Annie’s Mailbox: Sympathy not easy for some to express
Dear Annie: This is in response to “Confused and Hurting,” whose 18-year-old son had taken his life. The family felt the community was snubbing them, as well as their sixth-grader.
When my brother died from AIDS 20 years ago, few people in our small town acknowledged his death. My parents were from a generation that didn’t openly discuss their gay children. But I wrote a letter to the editor of our local paper explaining that, yes, my brother was gay, and no matter the cause of his death, we still loved him and mourned his death.
When the paper came out, my parents and I received dozens of phone calls and sympathy cards from friends and even strangers expressing sorrow for our loss. My parents were so grateful for all the support. I think a lot of good people truly didn’t know what to say. I also think the loss of a young man by suicide is so tragic that people have no idea how to comfort his family.
So, readers, if you know this family or any family in this situation, please express your love, caring and sorrow for the loss of their family member. – Feeling Your Pain
Dear Feeling: Our readers have been so kind in their compassionate responses to this grieving family. Most agree that they aren’t being shunned. People simply do not know how to behave and are worried that expressing sympathy will only remind them of their loss.
New York: Could you suggest an appropriate opening comment for those of us who don’t know what to say?

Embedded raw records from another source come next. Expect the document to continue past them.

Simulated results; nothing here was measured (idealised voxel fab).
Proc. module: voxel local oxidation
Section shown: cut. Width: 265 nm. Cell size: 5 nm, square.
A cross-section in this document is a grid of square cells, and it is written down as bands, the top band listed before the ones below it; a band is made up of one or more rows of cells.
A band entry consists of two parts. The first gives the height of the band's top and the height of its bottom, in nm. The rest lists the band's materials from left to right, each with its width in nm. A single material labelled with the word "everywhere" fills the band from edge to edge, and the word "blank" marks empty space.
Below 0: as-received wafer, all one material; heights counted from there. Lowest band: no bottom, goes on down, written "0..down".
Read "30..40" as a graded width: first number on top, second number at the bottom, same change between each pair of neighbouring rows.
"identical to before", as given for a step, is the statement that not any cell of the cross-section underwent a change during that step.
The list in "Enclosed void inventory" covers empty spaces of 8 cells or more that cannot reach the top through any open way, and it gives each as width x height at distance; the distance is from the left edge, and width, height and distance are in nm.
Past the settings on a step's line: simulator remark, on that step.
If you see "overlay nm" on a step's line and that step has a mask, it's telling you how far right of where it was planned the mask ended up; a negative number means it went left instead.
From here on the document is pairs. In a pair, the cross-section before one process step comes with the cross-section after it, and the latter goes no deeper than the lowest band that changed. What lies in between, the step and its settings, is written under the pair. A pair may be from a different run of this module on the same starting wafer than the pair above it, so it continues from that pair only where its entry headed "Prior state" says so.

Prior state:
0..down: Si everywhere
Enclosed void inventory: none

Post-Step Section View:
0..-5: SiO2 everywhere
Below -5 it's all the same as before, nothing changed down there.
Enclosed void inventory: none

Dear New York: Everyone handles grief differently. Some families want to talk about their child; others aren’t quite ready. Simply say, “I’m so sorry for your loss.” Ask whether they want to talk about it, and then listen. If you have a story about their child, ask whether they’d like you to share it. (If not, write it down and share it later.) Then offer to help in a concrete way. The important thing is to be there.